Made up of Matt Bellamy, Chris Wolstenholme, and Dominic Howard, the English trio performed hits spanning their illustrious 25-year career like “Psycho”, “Plug in Baby”, “Propaganda”, “Starlight”, and “Mercy”, just to name a few. The sheer insanity of “The 2nd Law: Unsustainable” in a live setting is also worth a mention, as the lads put the ‘mental’ in the instrumental, shaming electronic music in just under four minutes.
Although at times, the theatrics and overall sound drowned out the frontman’s vocals, it was nevertheless an ethereal experience to witness all the different elements coalesce into a spectacle beyond one’s imagination.

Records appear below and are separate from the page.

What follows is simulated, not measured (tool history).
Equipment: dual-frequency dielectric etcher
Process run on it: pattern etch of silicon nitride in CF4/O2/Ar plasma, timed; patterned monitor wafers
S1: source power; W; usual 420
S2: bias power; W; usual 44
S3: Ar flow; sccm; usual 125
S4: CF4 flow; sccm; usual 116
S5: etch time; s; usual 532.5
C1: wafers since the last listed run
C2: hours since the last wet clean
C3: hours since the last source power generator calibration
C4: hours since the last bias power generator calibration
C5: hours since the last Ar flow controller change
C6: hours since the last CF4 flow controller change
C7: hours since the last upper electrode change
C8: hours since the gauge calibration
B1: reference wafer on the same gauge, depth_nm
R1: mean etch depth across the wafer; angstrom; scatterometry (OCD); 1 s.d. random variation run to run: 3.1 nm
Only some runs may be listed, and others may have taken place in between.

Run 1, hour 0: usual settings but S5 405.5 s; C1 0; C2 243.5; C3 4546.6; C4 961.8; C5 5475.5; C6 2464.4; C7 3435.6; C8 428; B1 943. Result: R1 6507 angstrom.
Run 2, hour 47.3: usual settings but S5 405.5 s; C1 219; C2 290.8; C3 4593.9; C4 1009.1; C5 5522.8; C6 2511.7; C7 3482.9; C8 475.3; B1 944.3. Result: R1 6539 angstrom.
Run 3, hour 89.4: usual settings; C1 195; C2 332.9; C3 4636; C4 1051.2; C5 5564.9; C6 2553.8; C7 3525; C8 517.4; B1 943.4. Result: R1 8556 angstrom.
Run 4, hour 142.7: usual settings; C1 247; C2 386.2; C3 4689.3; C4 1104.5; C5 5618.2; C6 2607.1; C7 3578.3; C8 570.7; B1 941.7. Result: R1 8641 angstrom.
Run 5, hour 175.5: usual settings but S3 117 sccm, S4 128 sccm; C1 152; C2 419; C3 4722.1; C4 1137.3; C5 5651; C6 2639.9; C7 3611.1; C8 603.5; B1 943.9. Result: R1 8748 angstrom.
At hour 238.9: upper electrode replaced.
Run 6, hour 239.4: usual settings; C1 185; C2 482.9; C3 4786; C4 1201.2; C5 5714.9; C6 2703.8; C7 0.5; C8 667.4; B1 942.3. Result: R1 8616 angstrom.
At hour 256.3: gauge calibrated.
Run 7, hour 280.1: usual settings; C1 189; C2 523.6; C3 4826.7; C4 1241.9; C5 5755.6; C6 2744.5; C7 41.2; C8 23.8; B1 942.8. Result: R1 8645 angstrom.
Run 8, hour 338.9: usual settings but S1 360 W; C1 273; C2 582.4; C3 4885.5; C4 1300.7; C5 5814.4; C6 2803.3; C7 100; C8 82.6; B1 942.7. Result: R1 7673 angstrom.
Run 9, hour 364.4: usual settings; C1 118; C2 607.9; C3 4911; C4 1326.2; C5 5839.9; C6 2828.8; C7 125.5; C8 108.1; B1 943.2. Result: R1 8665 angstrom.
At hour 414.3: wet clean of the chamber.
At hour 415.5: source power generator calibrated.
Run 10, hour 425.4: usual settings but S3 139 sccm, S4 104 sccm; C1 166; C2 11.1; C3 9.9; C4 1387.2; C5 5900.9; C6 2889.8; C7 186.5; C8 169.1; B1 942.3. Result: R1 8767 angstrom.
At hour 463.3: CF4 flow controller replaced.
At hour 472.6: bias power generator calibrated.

With their intelligent use of iridescent lighting, mind-blowing technical elements in the form of wearables (Bellamy donned a jacket bedazzled with LED lights at one point, and not forgetting those infamous LCD sunglasses he wears during “Madness”), and instruments from the future, the term post-rock wizardry encapsulates the complete hysteria of their set on Saturday night.
Peppering their verses with minimum dialogue, the English rock band still managed to stupefy the audience with their musical ingenuity. The arena stalwarts’ antics were frenetic without careening off-course entirely, and every element was calculated and perfected with precision, intention and authority. Even Chris’ basslines ploughed sexy new depths and luxuriated in some major fretwork at times, sending shockwaves to our eardrums.
And as Ennio Morricone’s “Man With A Harmonica” intro to “Knights of Cydonia” kicked in, making our hair stand, and the smooth harmonica melody reverberated throughout the field, it was apparent that their older classics are the ones that still hit hardest – and those are not just the words of a nostalgia bore.
Confetti explosions, zombie dancers, and outrageous outfits – minus the flying drones over the audience, the elements that we fortunately bore witness to provided for an almost hallucinatory experience, which culminated in the realisation that these guys have definitely mastered the art of a live show, pulling out all the stops to put on a futuristic display no one will soon forget.
Our hopes and expectations were completely obliterated – but in the best way possible.